Monday, February 6, 2012

Version Control

Software products are routinely labeled with "versions" and while this nomenclature has taken hold in the vernacular there seems to be little understanding of "number dot number" beyond "bigger must be better". While that is generally the intent, there is a bit more to it. Version number syntax is commonly:
major.minor.bugfix
A bump in the "major" number indicates a release of the product with significant additions to and improvements in functionality and may be incompatible with previous versions and possibly requires additional hardware or a newer platform.

"Minor" number bumps, often called "dot releases", fix significant bugs, improve performance and add minor features or functionality, but are always backward compatible within the major release and do not require a hardware upgrade though there may be significant benefit in improving the underlying platform.

Very often "bug fix" version numbers remain unpublished leaving Customer Support to suggest that users upgrade to the latest version and see if that works. In fact, many of these releases will remain unpublished unless one or more of the users demands a fix to a bug that annoys them.

Conventional wisdom suggests one should never buy One Dot Oh of anything and this thinking is so prevalent that some companies never label a product lower than Two Dot Oh. More fearful companies start at Two Dot Two or higher.This is based on the knowledge, born of experience, that initial releases suffer from "time to market" pressures resulting in feature "postponement" and buggy implementations. In many cases the designers are building what they want, not what their customers need. All too often, they don't even know what their customers really need.
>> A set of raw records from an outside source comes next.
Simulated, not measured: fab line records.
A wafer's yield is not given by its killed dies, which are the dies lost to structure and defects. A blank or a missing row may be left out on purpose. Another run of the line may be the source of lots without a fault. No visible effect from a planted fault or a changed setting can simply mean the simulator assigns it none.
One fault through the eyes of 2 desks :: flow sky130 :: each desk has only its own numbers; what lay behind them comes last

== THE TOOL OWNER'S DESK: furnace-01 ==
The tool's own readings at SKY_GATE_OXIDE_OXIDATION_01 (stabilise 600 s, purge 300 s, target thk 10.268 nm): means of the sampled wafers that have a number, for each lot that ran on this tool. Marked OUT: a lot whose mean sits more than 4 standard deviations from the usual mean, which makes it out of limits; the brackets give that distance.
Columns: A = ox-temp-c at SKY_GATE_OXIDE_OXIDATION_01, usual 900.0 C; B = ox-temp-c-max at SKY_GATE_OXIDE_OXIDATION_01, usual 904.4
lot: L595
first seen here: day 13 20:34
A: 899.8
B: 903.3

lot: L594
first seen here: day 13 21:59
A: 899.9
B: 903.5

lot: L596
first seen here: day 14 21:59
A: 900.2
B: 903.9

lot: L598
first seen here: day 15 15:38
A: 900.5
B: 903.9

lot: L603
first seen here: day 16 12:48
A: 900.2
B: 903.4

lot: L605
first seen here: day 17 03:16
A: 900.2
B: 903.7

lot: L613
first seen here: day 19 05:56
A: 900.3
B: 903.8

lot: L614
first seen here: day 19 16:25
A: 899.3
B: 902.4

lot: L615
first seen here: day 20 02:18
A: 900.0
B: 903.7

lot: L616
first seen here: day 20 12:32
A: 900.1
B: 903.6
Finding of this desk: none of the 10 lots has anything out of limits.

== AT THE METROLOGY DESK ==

Some take umbrage at the use of "Dunwoody Two Dot Oh", perhaps because there has been no clear indication that significant features have been added or that the "upgrade" will finally expose the need for "new hardware" in several key areas. If they are correct, this is just Dunwoody One Dot Two as we had our first dot release when we played musical chairs with one council seat. There seems to be some debate over whether it was an improvement or not, possibly based on comments like "we're going shopping", but it was a discernible change warranting a dot release.

But the voters screamed their displeasure with Dunwoody 1.x in their most recent visit to the polls and Dunwoody 2.0 started off with a recent executive session (well, they really started off with a "retreat") so there is some hope that this was to address glaring deficiencies in the existing "platform". Key personnel improvements are desperately needed.

As for minor changes, we probably won't see City Hall formally issuing bug fix releases, but things like removal of the blog from the City website will just happen over time. Or given the current level of transparency (sunshinereview.org gives Dunwoody a "C-") one is probably safe in assuming there is no bug fixing going on down there. Perhaps transparency would be a good place to start.